Regression discontinuity design
A regression discontinuity design can be used in the
case where units can be ranked in order based on measurement of a high-level
outcome before any intervention takes place. For instance, reading level for students or crime clearance
rate for a police district. A
sub-set of the units below a point on the outcome measurement are then given
the intervention. After the
intervention has taken place, if it is successful, there should be a clear
improvement in those subject to the intervention but no similar amount of
improvement amongst those units above the cut off point (which did not receive
the intervention). This design is
more ethically acceptable in a case where there are limited resources for
piloting an intervention because (in contrast to a true experiment) the
intervention resources are being allocated to those units with the greatest
need.
The diagram below represents this design.
Time series design
A time series design uses the fact that a sufficiently long series of measures have been taken on a high-level outcome. An intervention is then introduced (or has been introduced in a retrospective analysis) and if the intervention has had an effect, a clear shift in the level of the high-level outcome measurements should be observable at the point in time when the intervention occurred.

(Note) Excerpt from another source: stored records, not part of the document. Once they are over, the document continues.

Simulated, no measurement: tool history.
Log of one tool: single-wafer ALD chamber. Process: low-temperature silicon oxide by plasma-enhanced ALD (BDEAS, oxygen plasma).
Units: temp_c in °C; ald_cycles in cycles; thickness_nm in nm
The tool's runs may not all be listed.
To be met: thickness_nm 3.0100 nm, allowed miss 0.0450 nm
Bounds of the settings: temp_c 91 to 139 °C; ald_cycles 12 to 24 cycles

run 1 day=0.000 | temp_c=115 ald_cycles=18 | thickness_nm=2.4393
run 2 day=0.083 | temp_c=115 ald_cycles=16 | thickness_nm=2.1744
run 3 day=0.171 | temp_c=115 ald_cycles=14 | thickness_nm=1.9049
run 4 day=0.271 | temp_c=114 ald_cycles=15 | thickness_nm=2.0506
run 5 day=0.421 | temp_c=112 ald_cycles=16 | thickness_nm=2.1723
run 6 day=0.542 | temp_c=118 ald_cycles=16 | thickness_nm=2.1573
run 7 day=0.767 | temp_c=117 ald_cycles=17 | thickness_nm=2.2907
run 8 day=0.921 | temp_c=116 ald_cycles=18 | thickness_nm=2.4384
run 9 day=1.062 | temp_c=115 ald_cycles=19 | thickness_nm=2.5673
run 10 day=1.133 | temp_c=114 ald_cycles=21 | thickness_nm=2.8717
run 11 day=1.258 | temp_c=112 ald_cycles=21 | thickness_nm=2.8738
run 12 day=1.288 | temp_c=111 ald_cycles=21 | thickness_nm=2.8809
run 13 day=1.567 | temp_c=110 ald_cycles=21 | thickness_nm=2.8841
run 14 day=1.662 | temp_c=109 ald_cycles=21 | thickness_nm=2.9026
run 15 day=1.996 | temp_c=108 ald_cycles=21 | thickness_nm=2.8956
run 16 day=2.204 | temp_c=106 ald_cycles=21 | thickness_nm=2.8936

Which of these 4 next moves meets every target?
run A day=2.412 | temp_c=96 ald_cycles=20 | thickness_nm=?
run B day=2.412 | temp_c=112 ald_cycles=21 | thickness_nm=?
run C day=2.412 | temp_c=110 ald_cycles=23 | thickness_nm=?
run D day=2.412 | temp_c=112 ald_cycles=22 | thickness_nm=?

The diagram below sets this out.
Exhaustive alternative causal explanation elimination design
The exhaustive alternative causal explanation design proceeds by examining all of the possible alternative hypothetical outcomes hierarchies that may lie behind the changes observed in high-level outcome measurement. This can use a range of techniques all directed at identifying and excluding alternative explanations to the intervention. Sometimes this is described as more “forensic-type” method rather than the experimental approaches used above.
The diagram below sets this out.
Expert opinion summary judgment design [1]
In this design, an expert is asked to give their summary judgment opinion regarding whether high-level outcomes are attributable to an intervention. They are expected to use whatever data gathering and analysis methods they normally use in their work in the area and to draw on their previous knowledge in dealing with similar instances.
The diagram below sets out this design.
Key informants opinion summary judgment design [1]
In this design, key informants (people who have experience of the program or significant parts of the program) are asked to give them summary judgment opinion as to whether changes in high-level outcomes are attributable to the intervention. They are expected to use whatever data gathering and analysis methods they normally use in their day to day work and to draw on their previous knowledge in dealing with similar instances. These judgments are then summarized and analyzed and brought together as a set of findings about the outcomes of the program. [2]
[1] The first five of these designs are based on the thinking of the international evaluation expert Michael Scriven on possible ways of establishing causality in evaluation. The author has added the final two as some stakeholders in some situations regard these as providing sufficient evidence of causality for them to act upon. Whether or not these designs are accepted by a particular community of users of an outcomes system is up to that community of users. In theory it would be possible for a community of users to reject the notion that there are a particular set of whole-intervention outcomes attribution evaluation designs which provide more robust outcome attribution than other types of evaluation (often known as formative or process evaluation). Some of those who adopt a post-modern, relativist, interpretativist or constructivist theory of science may want to do so. Outcomes theory only seeks that such communities of users make an explicit decision about their rejection so that they can be clear about what is known, not known and what is feasible and affordable to know about a particular outcomes system.
[2] A number of communities of users believe that the last two designs would not usually be expected to establish causality as robustly as the other listed designs. However these designs are frequently used by some communities of users and therefore deserve a place in a full typology of whole-intervention outcome attribution evaluation designs; in particular circumstances they are feasible, timely, affordable and accepted by stakeholders as better than having no whole-intervention high-level outcome attribution information. Even though they are often more feasible, timely and affordable than the other five designs, decision-makers have to consider on a case by case basis whether these designs can actually provide any coherent information about attribution or whether they will just end up being examples of pseudo-outcomes studies. Pseudo-outcomes studies are ones which do not contribute any sound information about attribution to a particular intervention but merely record that outcomes improved over the time period that the intervention was running.
V1-0.